The 76-year-old was speaking on the Today programme on BBC Radio 4 this morning and linked Hillsborough to hooliganism.

Tyler said:

"You could remember that football was in a bit of a crisis at that time, we weren't that long after Hillsborough and other hooligan related issues as well so it was very much a difficult time for the game."

Tyler's comments are undoubtedly out of line after 97 innocent fans lost their lives during the FA Cup semifinal match between Liverpool and Nottingham Forest in 1989.

The comments were immediately rebuked by Liverpool supporters. The mayor of Liverpool Steve Rotherham described the comments as a 'foul smear' and 'exceptionally crass'.

Martin Tyler releases statement


Martin Tyler has issued an apology for the comments this morning, saying:


"This morning while discussing various crises facing football 30 years ago, I referred to some examples including the Hillsborough disaster and also controversy over hooliganism at matches. These are two separate issues. There is no connection at all between the Hillsborough disaster and hooliganism - I know that, and I was not implying that there was. I apologise sincerely and wholeheartedly for any misunderstanding"

The BBC issued a statement expressing their regret that Tyler was not challenged for the claim.

The Sky Sports commentator has been quick to issue a statement, but an apology will likely not help his relationship between him and Liverpool supporters, which was already damaged.


For years afterwards, the South Yorkshire Police fed false stories to the press, blaming the Liverpool fans for the disaster. They suggested that fan hooliganism and drunkeness by Liverpool supporters had caused the incident.

After this, the families of the victims fought back and it was announced that the Liverpool fans were not to blame. They ruled that the supporters were unlawfully killed due to grossly negligent failures by police and ambulance services to fulfil their duty of care.

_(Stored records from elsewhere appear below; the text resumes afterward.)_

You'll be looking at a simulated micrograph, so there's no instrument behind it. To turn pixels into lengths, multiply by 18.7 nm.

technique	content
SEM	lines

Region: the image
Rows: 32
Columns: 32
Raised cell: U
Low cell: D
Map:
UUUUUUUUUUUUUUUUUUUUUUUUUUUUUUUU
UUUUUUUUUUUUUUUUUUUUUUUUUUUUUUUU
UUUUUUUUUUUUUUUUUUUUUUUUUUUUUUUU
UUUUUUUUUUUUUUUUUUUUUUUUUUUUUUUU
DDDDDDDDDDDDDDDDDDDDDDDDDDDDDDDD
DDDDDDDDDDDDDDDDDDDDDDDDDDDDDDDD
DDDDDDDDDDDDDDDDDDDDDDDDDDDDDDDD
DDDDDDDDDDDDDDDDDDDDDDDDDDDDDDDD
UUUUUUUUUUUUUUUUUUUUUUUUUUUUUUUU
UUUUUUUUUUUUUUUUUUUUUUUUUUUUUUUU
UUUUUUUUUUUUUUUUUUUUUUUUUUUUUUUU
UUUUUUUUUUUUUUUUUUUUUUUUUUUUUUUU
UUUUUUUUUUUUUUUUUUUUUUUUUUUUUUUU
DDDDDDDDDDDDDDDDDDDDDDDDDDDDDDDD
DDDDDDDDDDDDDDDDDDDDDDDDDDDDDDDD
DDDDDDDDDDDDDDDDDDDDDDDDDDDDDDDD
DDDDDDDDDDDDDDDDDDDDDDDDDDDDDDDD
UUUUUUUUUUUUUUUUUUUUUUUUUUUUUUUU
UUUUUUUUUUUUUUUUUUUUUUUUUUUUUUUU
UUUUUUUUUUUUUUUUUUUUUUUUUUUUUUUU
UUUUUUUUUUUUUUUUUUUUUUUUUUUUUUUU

Police had opened extra turnstiles leading to an overflow of supporters entering the terrace and being crushed as a result.


For the families of the 97 victims, they had to suffer in silence for years and even now that the findings have been released and that it was in fact the police to be blamed rather than Liverpool supporters, for a figure like Martin Tyler - seen by many as the voice of football in England - to come out and label the disaster as football hooliganism is troubling.